An Illusory Intertwingling of Reason and Response

Tech: Yes, I’m a geek. I admit it. At least I’m not a nerd!

Tafel :: tech

Friday, August 04, 2006

URL Escaping and GET Requests

Just discovered something: the vital difference between escape() and encodeURI() in JavaScript.

Now, up until recently, I'd always used escape() to finagle text into a form suitable for returning via GET requests. However, I was trying to return some Unicode and Apache kept throwing "406 Not Acceptable"s at me.

A little digging around the Apache dev lists and bug reports, and it turns out that the "%u####" escape methodology used by most Unicode-aware JavaScript implementations is actually not in accordance with the W3C standards on the subject; hence this is considered proper behaviour, and will not be changed.

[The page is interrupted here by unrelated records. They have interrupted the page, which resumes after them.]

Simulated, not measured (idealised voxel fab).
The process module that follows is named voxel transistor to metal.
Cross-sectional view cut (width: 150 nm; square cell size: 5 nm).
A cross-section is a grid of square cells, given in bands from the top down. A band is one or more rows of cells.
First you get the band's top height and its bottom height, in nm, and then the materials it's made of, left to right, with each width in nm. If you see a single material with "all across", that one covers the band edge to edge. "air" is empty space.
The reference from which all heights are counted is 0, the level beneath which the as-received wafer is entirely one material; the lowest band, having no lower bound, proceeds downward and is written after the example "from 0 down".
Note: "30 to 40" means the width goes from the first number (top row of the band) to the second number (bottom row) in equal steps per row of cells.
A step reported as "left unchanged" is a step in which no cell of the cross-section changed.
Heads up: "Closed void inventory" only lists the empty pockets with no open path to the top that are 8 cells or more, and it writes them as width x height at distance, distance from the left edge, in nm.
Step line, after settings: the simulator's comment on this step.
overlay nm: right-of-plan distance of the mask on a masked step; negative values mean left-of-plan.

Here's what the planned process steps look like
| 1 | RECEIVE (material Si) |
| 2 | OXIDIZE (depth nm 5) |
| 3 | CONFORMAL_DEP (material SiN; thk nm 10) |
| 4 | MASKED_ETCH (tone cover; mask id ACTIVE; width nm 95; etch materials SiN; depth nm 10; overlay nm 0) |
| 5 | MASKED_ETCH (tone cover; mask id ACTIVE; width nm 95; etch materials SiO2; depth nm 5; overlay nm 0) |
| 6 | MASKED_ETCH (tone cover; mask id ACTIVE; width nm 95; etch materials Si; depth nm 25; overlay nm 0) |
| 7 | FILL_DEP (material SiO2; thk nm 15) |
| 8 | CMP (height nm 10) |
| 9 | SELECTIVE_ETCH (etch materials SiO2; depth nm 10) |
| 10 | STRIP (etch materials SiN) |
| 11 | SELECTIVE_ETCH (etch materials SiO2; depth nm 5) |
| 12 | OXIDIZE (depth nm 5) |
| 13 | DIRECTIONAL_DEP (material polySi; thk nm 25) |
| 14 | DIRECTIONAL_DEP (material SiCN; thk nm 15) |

Turns out the W3C-kosher way to do it is by encoding each Unicode character as three normal "%##" escapes within the normal ASCII URI escaping scheme. Fortunately, there exists encodeURI(), which does nearly the same thing as escape(), except it follows the W3C recommendations on encoding Unicode in URIs.

So remember, if there's even the merest smear of a chance of Unicode characters getting into your GET string, use encodeURI() and you'll save yourself many a headache.

And that, ladies and gentlemen, is a Good Thing.